While reading Becky Doig's “From this corner” in the Feb. 3 issue of the News-Optimist, I was in sudden and complete empathy with the situation she was describing of falling on the icy Battleford Trans Canada Trail on Riverbend Crescent. A few days ago, I had also fallen just a few feet from where she fell.
I often take our two dogs for a stroll on the trail at that location, and hadn't yet realized how difficult walking on solid ice on a steep incline could be. Of course, even walking on solid ice on the level, can be tricky, but on a steep incline, falling is almost a certainty. I had been lulled into a false sense of security by the fact that, prior the return of our cold weather, the ice had melted on the first few feet of the trail.

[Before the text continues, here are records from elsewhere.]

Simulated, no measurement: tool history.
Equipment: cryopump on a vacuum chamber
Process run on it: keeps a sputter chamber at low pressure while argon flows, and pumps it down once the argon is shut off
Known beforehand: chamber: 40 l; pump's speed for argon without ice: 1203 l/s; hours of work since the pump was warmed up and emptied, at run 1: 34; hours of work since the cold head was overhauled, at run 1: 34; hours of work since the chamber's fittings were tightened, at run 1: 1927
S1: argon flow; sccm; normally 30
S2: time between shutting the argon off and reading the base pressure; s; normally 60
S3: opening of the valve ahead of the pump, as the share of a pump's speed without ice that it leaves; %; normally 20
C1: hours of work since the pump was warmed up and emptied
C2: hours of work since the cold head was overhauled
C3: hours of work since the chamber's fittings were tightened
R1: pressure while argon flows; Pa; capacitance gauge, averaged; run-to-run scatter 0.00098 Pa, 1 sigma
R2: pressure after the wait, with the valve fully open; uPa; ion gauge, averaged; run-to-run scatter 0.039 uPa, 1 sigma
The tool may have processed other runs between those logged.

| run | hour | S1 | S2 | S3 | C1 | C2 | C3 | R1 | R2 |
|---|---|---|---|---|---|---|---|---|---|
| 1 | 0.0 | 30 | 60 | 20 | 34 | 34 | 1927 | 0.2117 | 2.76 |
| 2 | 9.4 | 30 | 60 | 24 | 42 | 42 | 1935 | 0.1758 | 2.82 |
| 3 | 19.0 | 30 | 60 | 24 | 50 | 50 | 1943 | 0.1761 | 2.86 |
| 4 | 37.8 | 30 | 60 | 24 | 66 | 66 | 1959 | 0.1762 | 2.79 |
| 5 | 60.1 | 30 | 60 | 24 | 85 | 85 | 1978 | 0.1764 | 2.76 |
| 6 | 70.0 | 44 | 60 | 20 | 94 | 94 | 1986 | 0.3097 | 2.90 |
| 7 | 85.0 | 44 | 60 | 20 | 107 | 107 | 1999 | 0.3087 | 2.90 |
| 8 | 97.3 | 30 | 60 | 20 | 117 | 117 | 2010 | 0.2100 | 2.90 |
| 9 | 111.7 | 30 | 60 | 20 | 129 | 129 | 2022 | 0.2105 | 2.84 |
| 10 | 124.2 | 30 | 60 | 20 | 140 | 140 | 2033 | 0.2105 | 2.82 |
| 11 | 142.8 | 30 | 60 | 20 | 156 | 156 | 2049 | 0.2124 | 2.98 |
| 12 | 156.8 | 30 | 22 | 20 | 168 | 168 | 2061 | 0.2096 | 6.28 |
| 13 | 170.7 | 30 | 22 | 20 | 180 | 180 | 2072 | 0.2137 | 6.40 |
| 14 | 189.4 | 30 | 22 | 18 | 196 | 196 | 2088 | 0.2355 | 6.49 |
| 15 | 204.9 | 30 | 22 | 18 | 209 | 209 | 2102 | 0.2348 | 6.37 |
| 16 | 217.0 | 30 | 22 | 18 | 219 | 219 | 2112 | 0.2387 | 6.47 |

Fortunately, my wife was a few feet behind me, and was able to help me get up, so I didn't have to resort to any desperate measures, such as taking off my shoes, ala Becky Doig, to attain an upright position. Our dog-walking stroll came to an immediate end at that point, as we headed back to our car, thankful no bones had been broken.
Reading about her fall on the ice, gave me a greatly increased sense of Doig's fortitude, as she not only was able to recover her balance, thanks to those poles nearby and her socks, but was also able to complete her mission to photograph those ailing chokecherry bushes for the paper.